Sugata Mitra: Outdoctrination (Hole in the Wall) [en]

As always, these are just my notes and I may have misunderstood stuff. And as always too, check out Bruno’s writeup.

Build an argument for family eduction. 4 ideas.

Sugata Mitra

Remoteness of quality of education

  • as you go further from the centre, you can… ?
  • socially/economically remote from the rest of the society

Guess: schools in remote areas don’t have good enough teachers, and if they do, they can’t retain them.

Test taken by students, plotted against remoteness from Delhi. More remote = worse, but did not correlate with infrastructure (?).

Pilots for educational technology are usually the best schools => usually perceived as over-hyped and under-performant. ET should reach underpriviledged schools first, and not the other way around. Improvements at the bottom of the scale are proportionally higher at the bottom of the scale.

So… alternative primary education where there are no schools, not good enough, no teachers, teachers not good enough (“can be replaced by a machine”!!)

Children and self-organisation

The Hole in the Wall experiment. 1999-2004 (HIWEL project)

The Kalkaji Experiment. Hole in the wall of the office and pretty powerful computer with touchpad and internet connection, altavista etc in it. Within eight hours, one of the kids was teaching a younger one how to browse.

Second: Shivpuri. Children in groups can self-instruct themselves to use a computer and the internet.

Madantusi experiment, 2000-2001 (village near Lucknow). No internet, just CDs. 3 months later: “we need a faster processer and better mouse.” They were using 200 english words they had “learnt” from the computer.

=> language is not a barrier, it could even teach them some of the language.
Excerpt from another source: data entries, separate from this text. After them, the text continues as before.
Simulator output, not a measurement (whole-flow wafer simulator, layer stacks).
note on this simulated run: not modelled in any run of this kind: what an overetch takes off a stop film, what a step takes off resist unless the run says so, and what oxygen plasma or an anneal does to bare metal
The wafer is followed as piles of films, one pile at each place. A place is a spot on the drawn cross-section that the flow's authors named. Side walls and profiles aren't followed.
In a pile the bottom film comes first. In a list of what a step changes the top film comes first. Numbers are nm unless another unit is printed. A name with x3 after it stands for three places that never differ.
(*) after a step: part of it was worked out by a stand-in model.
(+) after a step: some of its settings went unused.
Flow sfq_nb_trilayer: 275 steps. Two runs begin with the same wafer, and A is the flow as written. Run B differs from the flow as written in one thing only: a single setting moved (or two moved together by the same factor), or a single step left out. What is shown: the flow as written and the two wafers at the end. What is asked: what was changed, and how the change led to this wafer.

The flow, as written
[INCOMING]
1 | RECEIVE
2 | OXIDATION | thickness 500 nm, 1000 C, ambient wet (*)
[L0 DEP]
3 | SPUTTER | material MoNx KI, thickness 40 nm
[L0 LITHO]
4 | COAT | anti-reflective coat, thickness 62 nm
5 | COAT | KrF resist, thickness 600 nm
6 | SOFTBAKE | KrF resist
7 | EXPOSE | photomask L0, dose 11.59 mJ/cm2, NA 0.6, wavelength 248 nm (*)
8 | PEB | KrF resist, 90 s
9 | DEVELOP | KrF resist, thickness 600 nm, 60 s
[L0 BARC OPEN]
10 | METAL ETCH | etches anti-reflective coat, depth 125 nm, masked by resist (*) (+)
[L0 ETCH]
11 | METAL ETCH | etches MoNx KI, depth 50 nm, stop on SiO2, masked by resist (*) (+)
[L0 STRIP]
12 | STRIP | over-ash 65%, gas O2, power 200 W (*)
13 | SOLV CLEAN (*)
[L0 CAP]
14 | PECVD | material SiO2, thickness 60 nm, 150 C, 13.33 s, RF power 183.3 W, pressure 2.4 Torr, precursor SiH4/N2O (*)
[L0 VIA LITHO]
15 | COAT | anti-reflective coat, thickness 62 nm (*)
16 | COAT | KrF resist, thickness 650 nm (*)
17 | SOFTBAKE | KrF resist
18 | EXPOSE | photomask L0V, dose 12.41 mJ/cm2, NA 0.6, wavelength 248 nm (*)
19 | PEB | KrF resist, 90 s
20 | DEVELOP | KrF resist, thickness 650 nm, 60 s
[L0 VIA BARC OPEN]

Many other experiments in other places. steph-note: lots of footage shown

6-13-year-olds can self-instruct, irrespective of background, in groups

300 children become computer literate in 3 months (windows, browsing, chatting, e-mail, painting, games, educational material, music downloads, playing video), with one computer. Usually, one at the computer, 2-3 around advising, often wrongly… but they learn.

Letting it happen. Hole in the Wall site.

Children and Values

Example of confusion: sometimes it is necessary to tell lies: 50% yes, 50% no.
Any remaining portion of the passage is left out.